Maine voters repealed that state’s law months after lawmakers approved it in 2009. An effort in Rhode Island to approve gay marriage faces an uncertain future, despite a newly elected gay speaker of the house and a governor who support the measure.
Now, conservatives in the Republican-controlled State House in New Hampshire are looking to roll back the 2009 legislative vote. Yesterday, legislators heard testimony at a heavily attended hearing on two bills that would repeal same-sex marriage. The sponsors of the bills recommended that the House not act on them until next year, citing the need to focus on the economy. But Republican House leaders promised their support for repeal, and conservatives vowed to make gay marriage a major issue in the state’s first-in-the-nation primary.
“We will have a pledge sheet for candidates saying whether they support marriage being only between a man and a woman,’’ said Kevin Smith, executive director of Cornerstone Action, a conservative think tank based in New Hampshire. “We will ask all the candidates to sign that pledge, and I think it will most certainly make news if some of them won’t.’’
Some opponents said that Massachusetts, which in 2004 became the first state in the country to legalize same-sex marriage, stands as an example of the problems gay marriage can create.
Same-sex marriage “has deeply impacted what is taught in schools’’ in Massachusetts, said state Senator Fenton Groen, a Republican.

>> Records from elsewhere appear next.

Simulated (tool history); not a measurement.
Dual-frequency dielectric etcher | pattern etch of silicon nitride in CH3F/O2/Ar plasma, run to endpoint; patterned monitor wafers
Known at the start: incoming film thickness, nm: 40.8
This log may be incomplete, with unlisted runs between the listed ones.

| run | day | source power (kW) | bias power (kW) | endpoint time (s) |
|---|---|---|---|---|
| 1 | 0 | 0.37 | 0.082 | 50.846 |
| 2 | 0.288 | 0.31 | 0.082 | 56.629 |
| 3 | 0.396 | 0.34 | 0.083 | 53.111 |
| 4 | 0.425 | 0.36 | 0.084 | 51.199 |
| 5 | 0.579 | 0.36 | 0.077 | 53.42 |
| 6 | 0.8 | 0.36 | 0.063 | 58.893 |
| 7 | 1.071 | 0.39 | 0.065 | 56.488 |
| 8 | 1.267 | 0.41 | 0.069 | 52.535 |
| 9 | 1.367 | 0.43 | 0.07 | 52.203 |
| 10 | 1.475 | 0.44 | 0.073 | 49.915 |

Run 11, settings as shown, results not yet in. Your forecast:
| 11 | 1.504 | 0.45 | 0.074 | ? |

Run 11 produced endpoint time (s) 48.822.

The hearing went late into the day, with hundreds set to testify. Some read Bible passages or poetry, amid occasional eruptions of applause and hoots. Supporters of gay marriage far outnumbered opponents, but opponents said they were intent in overturning the law.
“It’s imperative that government only promote the best, most ideal household arrangements,’’ said state Senator Raymond White, a Republican.